Re: Apache kafka + spark + Parquet

Posted by Mahebub Sayyed <ma...@gmail.com>.

Hi,

To migrate data from *HBase *to *Parquet* we used following query through
* Impala*:

INSERT INTO table PARQUET_HASHTAGS(
key, city_name, country_name, hashtag_date, hashtag_text,
hashtag_source, hashtag_month, posted_time, hashtag_time,
tweet_id, user_id, user_name,
hashtag_year
) *partition(year, month, day)* SELECT key, city_name, country_name,
hashtag_date, hashtag_text, hashtag_source, hashtag_month, posted_time,
hashtag_time, tweet_id, user_id, user_name,hashtag_year, cast(hashtag_year
as int),cast(hashtag_month as int), cast(hashtag_date as int) from HASHTAGS
where hashtag_year='2014' and hashtag_month='04' and hashtag_date='01'
ORDER BY key,hashtag_year,hashtag_month,hashtag_date LIMIT 10000000 offset
0;

using above query we have successfully migrated form HBase to Parquet files
with proper partitions.

Now we are storing Data direct from *Kafka *to *Parquet.*

*How is it possible to create partitions while storing data direct from
kafka to Parquet files??*
*(likewise created in above query)*


On Thu, Jul 17, 2014 at 12:35 PM, Tathagata Das <tathagata.das1565@gmail.com
> wrote:

> 1. You can put in multiple kafka topics in the same Kafka input stream.
> See the example KafkaWordCount
> <https://github.com/apache/spark/blob/68f28dabe9c7679be82e684385be216319beb610/examples/src/main/scala/org/apache/spark/examples/streaming/KafkaWordCount.scala> .
> However they will all be read through a single receiver (though multiple
> threads, one per topic). To parallelize the read (for increasing
> throughput), you can create multiple Kafka input streams, and splits the
> topics appropriately between them.
>
> 2. You can easily read and write to parquet files in Spark. Any RDD
> (generated through DStreams in Spark Streaming, or otherwise), can be
> converted to a SchemaRDD and then saved in the parquet format as
> rdd.saveAsParquetFile. See the Spark SQL guide
> <http://spark.apache.org/docs/latest/sql-programming-guide.html#parquet-files> for
> more details. So if you want to write a same dataset (as RDDs) to two
> different parquet files, you just have to call saveAsParquetFile twice (on
> same or transformed versions of the RDD), as shown in the guide.
>
> Hope this helps!
>
> TD
>
>
> On Thu, Jul 17, 2014 at 2:19 AM, Mahebub Sayyed <ma...@gmail.com>
> wrote:
>
>> Hi All,
>>
>> Currently we are reading (multiple) topics from Apache kafka and storing
>> that in HBase (multiple tables) using twitter storm (1 tuple stores in 4
>> different tables).
>>  but we are facing some performance issue with HBase.
>> so we are replacing* HBase* with *Parquet* file and *storm* with *Apache
>> Spark*.
>>
>> difficulties:
>>  1. How to read multiple topics from kafka using spark?
>> 2. One tuple belongs to multiple tables, How to write one topic to
>> multiple parquet files with proper partitioning using spark??
>>
>> Please help me
>> Thanks in advance.
>>
>> --
>> *Regards,*
>>
>> *Mahebub *
>>
>
>


-- 
*Regards,*
*Mahebub Sayyed*

Re: Apache kafka + spark + Parquet

Posted by Tathagata Das <ta...@gmail.com>.

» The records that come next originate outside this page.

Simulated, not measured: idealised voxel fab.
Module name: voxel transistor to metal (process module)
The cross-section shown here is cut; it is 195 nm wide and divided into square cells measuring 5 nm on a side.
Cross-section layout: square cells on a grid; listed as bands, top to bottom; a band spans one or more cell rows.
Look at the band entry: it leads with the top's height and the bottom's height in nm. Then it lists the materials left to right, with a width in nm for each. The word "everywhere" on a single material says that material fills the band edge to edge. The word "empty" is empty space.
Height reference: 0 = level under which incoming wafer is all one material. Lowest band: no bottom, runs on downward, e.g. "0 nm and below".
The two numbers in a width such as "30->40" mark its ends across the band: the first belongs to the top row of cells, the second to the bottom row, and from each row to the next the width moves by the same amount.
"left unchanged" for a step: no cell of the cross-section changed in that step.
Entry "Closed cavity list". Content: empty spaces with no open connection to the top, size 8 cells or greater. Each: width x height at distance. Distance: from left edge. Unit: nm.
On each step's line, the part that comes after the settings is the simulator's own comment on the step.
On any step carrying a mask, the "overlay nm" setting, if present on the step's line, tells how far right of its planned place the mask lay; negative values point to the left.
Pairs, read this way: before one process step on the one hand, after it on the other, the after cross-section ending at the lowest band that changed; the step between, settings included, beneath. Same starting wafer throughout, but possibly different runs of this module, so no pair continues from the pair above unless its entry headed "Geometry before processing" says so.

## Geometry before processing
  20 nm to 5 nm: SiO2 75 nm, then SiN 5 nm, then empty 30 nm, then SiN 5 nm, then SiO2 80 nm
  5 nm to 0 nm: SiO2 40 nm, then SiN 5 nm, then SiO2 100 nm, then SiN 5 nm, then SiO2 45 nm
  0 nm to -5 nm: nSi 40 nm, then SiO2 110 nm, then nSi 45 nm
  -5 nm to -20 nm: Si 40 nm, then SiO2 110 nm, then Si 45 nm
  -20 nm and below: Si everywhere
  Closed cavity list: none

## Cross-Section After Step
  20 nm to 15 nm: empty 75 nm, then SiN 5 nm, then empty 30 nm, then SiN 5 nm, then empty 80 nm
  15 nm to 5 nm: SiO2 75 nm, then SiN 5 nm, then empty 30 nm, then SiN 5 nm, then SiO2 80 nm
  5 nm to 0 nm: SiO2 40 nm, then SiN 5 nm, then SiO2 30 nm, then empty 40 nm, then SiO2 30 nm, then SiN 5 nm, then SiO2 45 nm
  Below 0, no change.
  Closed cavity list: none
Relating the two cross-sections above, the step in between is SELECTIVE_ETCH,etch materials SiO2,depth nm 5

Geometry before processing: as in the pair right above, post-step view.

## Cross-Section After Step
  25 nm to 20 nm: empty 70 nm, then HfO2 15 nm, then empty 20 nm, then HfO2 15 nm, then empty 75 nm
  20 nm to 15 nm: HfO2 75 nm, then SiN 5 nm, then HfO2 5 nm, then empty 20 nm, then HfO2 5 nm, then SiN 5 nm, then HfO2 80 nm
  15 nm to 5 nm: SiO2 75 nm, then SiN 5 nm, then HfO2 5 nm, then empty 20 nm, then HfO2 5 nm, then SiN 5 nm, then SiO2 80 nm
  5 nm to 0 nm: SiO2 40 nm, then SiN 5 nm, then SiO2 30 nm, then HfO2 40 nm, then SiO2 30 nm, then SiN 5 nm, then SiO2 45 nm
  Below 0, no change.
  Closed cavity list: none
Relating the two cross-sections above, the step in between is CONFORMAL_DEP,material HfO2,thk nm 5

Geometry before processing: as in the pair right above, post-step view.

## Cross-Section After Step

1. You can put in multiple kafka topics in the same Kafka input stream. See
the example KafkaWordCount
<https://github.com/apache/spark/blob/68f28dabe9c7679be82e684385be216319beb610/examples/src/main/scala/org/apache/spark/examples/streaming/KafkaWordCount.scala>
.
However they will all be read through a single receiver (though multiple
threads, one per topic). To parallelize the read (for increasing
throughput), you can create multiple Kafka input streams, and splits the
topics appropriately between them.

2. You can easily read and write to parquet files in Spark. Any RDD
(generated through DStreams in Spark Streaming, or otherwise), can be
converted to a SchemaRDD and then saved in the parquet format as
rdd.saveAsParquetFile. See the Spark SQL guide
<http://spark.apache.org/docs/latest/sql-programming-guide.html#parquet-files>
for
more details. So if you want to write a same dataset (as RDDs) to two
different parquet files, you just have to call saveAsParquetFile twice (on
same or transformed versions of the RDD), as shown in the guide.

Hope this helps!

TD

On Thu, Jul 17, 2014 at 2:19 AM, Mahebub Sayyed <ma...@gmail.com>
wrote:

> Hi All,
>
> Currently we are reading (multiple) topics from Apache kafka and storing
> that in HBase (multiple tables) using twitter storm (1 tuple stores in 4
> different tables).
>  but we are facing some performance issue with HBase.
> so we are replacing* HBase* with *Parquet* file and *storm* with *Apache
> Spark*.
>
> difficulties:
>  1. How to read multiple topics from kafka using spark?
> 2. One tuple belongs to multiple tables, How to write one topic to
> multiple parquet files with proper partitioning using spark??
>
> Please help me
> Thanks in advance.
>
> --
> *Regards,*
>
> *Mahebub *
>